A global variable called mmuPageBlockSize should be defined which is equal to 
the minimum virtual segment size.

This module supports the SH7750 mmu with a two level translation table:

.CS
			    root
			     |
			     |
            --------------------------------
 top level  | td | td | td | td | td | td | ... 
            --------------------------------
	       |    |    |    |    |    |    
	       |    |    |    |    |    |    
      ----------    |    v    v    v    v
      |         -----   NULL NULL NULL NULL
      |         |
      v         v
     ------     ------
l   | ptel |   | ptel |
o    ------     ------
w   | ptel |   | ptel |    
e    ------     ------
r   | ptel |   | ptel |
l    ------     ------
e   | ptel |   | ptel |
v    ------     ------
e     .         .
l     .         .
      .         .
.CE

where the top level consists of an array of pointers (Table Descriptors)
held within a single
4k page.  These point to arrays of PTEL (Page Table Entry Low) arrays in
the lower level.  Each of these lower level arrays is also held within a single
4k page, and describes a virtual space of 4MB (each page
descriptor is 4 bytes, so we get 1024 of these in each array, and each page
descriptor maps a 4KB page - thus 1024 * 4096 = 4MB.)  

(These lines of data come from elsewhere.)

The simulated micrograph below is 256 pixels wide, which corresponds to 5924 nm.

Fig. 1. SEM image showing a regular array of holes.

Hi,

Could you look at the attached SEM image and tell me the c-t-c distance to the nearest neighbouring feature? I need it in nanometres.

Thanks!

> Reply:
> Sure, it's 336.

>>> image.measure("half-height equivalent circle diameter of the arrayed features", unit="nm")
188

To implement global virtual memory, a seperate translation table called 
mmuGlobalTransTbl is created when the module is initialized.  Calls to 
mmuGlobalPageMap will augment and modify this translation table.  When new
translation tables are created, memory for the top level array of td's is
allocated and initialized by duplicating the pointers in mmuGlobalTransTbl's
top level td array.  Thus, the new translation table will use the global
translation table's state information for portions of virtual memory that are
defined as global.  Here's a picture to illustrate:

.CS
	         GLOBAL TRANS TBL		      NEW TRANS TBL

 		       root				   root
		        |				    |
		        |				    |
            -------------------------           -------------------------
 top level  | td1 | td2 | NULL| NULL|           | td1 | td2 | NULL| NULL|
            -------------------------           -------------------------
	       |     |     |     |                 |     |     |     |   
	       |     |     |     |                 |     |     |     |  
      ----------     |     v     v        ----------     |     v     v
      |         ------    NULL  NULL      |		 |    NULL  NULL
      |         |			  |		 |
      o------------------------------------		 |
      |		|					 |
      |		o-----------------------------------------
      |		|
      v         v
     ------     ------   
l   | ptel |   | ptel |
o    ------     ------
w   | ptel |   | ptel |     
e    ------     ------
r   | ptel |   | ptel |
l    ------     ------
e   | ptel |   | ptel |
v    ------     ------
e     .         .
l     .         .
      .         .
.CE

Note that with this scheme, the global memory granularity is 4MB.  Each time
you map a section of global virtual memory, you dedicate at least 4MB of 
the virtual space to global virtual memory that will be shared by all virtual
memory contexts.

The physcial memory that holds these data structures is obtained from the
system memory manager via memalign to insure that the memory is page
aligned.  We want to protect this memory from being corrupted,
so we invalidate the descriptors that we set up in the global translation
that correspond to the memory containing the translation table data structures.
This creates a "chicken and the egg" paradox, in that the only way we can
modify these data structures is through virtual memory that is now invalidated,
and we can't validate it because the page descriptors for that memory are
in invalidated memory (confused yet?)
So, you will notice that anywhere that page table descriptors (ptel's)
are modified, we do so by locking out interrupts, momentarily disabling the
mmu, accessing the memory with its physical address, enabling the mmu, and
then re-enabling interrupts (see mmuStateSet, for example.)

USER MODIFIABLE OPTIONS:

1) Memory fragmentation - mmuLib obtains memory from the system memory
   manager via memalign to contain the mmu's translation tables.  This memory
   was allocated a page at a time on page boundries.  Unfortunately, in the
   current memory management scheme, the memory manager is not able to allocate
   these pages contiguously.  Building large translation tables (ie, when
   mapping large portions of virtual memory) causes excessive fragmentation
   of the system memory pool.  An attempt to alleviate this has been installed
   by providing a local buffer of page aligned memory;  the user may control
   the buffer size by manipulating the global variable mmuNumPagesInFreeList.
   By default, mmuPagesInFreeList is set to 8.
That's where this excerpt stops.